Productive farmers in the southeast say they have been sold out in the new CAP plan by Minister for Agriculture Charlie McConalogue.

At a sometimes heated CAP information meeting held in the Seven Oaks Hotel in Carlow on Monday night, farmers from Carlow, Kilkenny, Laois and Wicklow had their say.

Attendees on the night were brought through the detail of the new CAP, its schemes and the payment avenues for farmers.

Criticising Minister McConalogue for his “lack of vision” on the CAP, Henry Burns from Mountmellick, Co Laois, said: “He went around and played pure politics with this, threw it out there for everyone and let the thing just go up in the air and now look what we’re doing.

“[The Minister] is coming up with all sorts of crazy schemes to try and get people growing crops and producing food. You couldn’t make it up.”
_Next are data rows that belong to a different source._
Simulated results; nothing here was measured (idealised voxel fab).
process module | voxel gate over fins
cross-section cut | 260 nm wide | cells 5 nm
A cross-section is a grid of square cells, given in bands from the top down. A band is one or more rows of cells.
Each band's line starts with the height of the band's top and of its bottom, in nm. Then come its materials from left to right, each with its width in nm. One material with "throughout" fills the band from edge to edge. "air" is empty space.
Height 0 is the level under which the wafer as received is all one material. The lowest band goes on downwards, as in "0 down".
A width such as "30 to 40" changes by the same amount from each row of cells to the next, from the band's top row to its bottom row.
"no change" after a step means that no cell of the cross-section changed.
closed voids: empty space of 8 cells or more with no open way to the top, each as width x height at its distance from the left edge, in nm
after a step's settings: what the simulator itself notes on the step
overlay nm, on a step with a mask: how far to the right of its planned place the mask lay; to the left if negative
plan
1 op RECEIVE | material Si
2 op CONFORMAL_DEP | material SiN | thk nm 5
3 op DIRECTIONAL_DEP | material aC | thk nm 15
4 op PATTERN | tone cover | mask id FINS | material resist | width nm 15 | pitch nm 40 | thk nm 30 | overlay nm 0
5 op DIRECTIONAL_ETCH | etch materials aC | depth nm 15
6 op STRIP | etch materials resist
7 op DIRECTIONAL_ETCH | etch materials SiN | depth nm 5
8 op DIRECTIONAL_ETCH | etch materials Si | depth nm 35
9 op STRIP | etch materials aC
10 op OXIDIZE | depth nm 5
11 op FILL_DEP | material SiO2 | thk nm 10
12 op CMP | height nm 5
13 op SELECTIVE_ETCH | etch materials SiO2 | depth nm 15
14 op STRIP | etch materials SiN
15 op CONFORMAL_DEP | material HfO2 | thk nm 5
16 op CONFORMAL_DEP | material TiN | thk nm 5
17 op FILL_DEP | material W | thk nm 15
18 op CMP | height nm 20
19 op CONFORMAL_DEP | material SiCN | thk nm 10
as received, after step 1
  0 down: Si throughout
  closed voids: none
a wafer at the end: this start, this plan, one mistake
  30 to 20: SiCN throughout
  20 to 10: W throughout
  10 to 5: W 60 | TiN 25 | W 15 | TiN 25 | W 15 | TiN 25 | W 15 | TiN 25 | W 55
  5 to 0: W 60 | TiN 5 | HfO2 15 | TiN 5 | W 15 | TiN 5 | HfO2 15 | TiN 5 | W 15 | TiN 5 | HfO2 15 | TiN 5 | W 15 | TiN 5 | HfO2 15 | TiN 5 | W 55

Laois farmer Henry Burns outlining his concerns to Department officials on Monday night.

Burns called for the postponement of the CAP plan. He asked how will “the money that is flowing out of this region” due to convergence be replaced.

“If you don’t replace that, you won’t have the production, so you won’t have the farmers and you won’t have the food. It’s as simple as that,” he said.

Productive farmers

The productivity of farmers in the southeast was the theme of the majority of the concerns of farmers on the night, all of whom feel they have been hard done by with convergence.

Department official and chair of the meeting Francis Morrin received backlash over his explanation that a sum of €11m a year, out of a €1.2bn CAP budget, will be redistributed from the southeast.

John Kehoe from Rathvilly, Co Carlow, said the “net effect” of this €11m is that “people that are in this room here tonight are going to see a 20%, a 30% and a 40% reduction in their income”.

He warned that it was “completely wrong” for Morrin to make the comment and refer to it as a small amount of money.

Kehoe said: “That’s a huge amount of a reduction in anyone’s income and you should apologise for that comment. It’s very, very sore in a productive county.

“We now have a CAP policy which is in complete reverse. The more productive you are, the more you are going to take from us.”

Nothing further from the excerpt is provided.